In Pittsburgh, “One for the Thumb” was never just a slogan. It was a declaration — that toughness, discipline and hard work could earn something lasting. When the Steelers chased a fifth Lombardi Trophy in the 1980s, the city wasn’t bragging. It was acknowledging a standard.
Today, that same spirit lives again as the United States Navy builds USS Pittsburgh (LPD-31), the fifth warship to carry our city’s name.
LPD-31 will not be commissioned for several years. That matters. Ships are not defined on commissioning day. They are shaped long before — in design reviews, steel cuts, equipment installation and testing. The build period is where standards are set, culture is formed and pride is embedded. A namesake city’s engagement during those years is not ceremonial. It is foundational.
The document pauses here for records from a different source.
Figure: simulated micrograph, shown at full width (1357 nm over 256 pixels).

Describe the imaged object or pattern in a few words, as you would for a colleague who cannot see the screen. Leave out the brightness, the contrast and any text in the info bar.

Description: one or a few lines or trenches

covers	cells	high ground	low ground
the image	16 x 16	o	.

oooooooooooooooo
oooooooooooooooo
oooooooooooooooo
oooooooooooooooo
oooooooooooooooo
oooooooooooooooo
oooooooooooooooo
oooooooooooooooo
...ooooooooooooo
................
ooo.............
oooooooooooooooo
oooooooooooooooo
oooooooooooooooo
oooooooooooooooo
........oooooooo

A ship’s name is a promise. When the Navy names a ship after a city, it binds the crew, the shipbuilders and the mission to that city’s identity. Few cities understand that responsibility better than Pittsburgh.
I write this as both a naval officer and a native son. I had the privilege of serving as the final commanding officer of USS Pittsburgh (SSN-720). I grew up shaped by this city — by its neighborhoods, its people and its expectations. During my command, the support my crew received from Pittsburgh was steady and meaningful. Letters from schoolchildren, encouragement from veterans groups and civic leaders who showed up reminded sailors thousands of miles from home that the name stitched on their uniforms mattered to the people back home. On difficult days at sea, that connection made a difference.
That bond is rooted in who we are.
Pittsburgh was forged by steel, rivers and industry. Long before “industrial base” became a policy phrase, this city understood what it meant to build something that had to work — every time. The men and women who poured steel, ran mills and kept production moving weren’t chasing applause. They were chasing reliability and pride in workmanship. They were the people who ate an Isaly’s chipped-ham sandwich for lunch and got back to work without fanfare.
My own family lived that ethic. My grandfather, a World War II veteran, served as a Carnegie firefighter for three decades. My father devoted more than 25 years to public education in South Fayette. Like so many Pittsburgh families, ours believed in service, steady effort and doing the job right whether anyone noticed or not.
That mindset is exactly what shipbuilding demands today.
LPD-31 is being constructed at a moment when America’s maritime industrial base faces real strain. Skilled labor shortages, supply-chain fragility and aging infrastructure all threaten the pace and quality of ship construction. Overcoming those challenges requires more than funding lines and schedules. It requires culture. It requires communities that respect skilled labor and understand that national security depends on getting complex work right.
Pittsburgh brings that culture.
From legacy industrial leaders like Westinghouse, U.S. Steel and Curtiss-Wright to advanced innovators in robotics, advanced manufacturing and digital engineering, this region continues to shape the future of American production. Initiatives like Neighborhood 91 show how Pittsburgh blends blue-collar heritage with cutting-edge capability. That combination — tradition anchored by innovation — is not nostalgic. It is strategic.
Our city’s grit is a competitive advantage. It shows up in accountability, in craftsmanship and in the expectation that difficult jobs will be done well. It shows up on fall Sundays when towels whirl not because victory is guaranteed, but because loyalty runs deep. It shows up when the Penguins grind through overtime, when the Pirates raise the Jolly Roger, and when Black and Gold means resilience more than flash.
We celebrate preparation. We celebrate team success. We celebrate earning it.
Naval service and ship construction operate the same way. Excellence is not improvised. It is built — deliberately, collectively, over time.
The years between now and LPD-31’s commissioning are decisive. This is when her reputation will take shape — long before a sailor or Marine steps aboard. Civic engagement, workforce development, educational partnerships and visible pride from Pittsburgh can signal to her builders and future crew that the name “Pittsburgh” carries expectations.
“One for the Thumb” is not about counting ships. It is about continuity of character. It is about ensuring that when USS Pittsburgh joins the fleet, she does so backed by a city that understands responsibility, values craftsmanship and believes that hard work still matters.
Ships carry our name into the world. It is up to us to make sure it means something.
U.S. Navy Capt. Jason M. Deichler was a commanding officer on the USS Pittsburgh from 2018-20.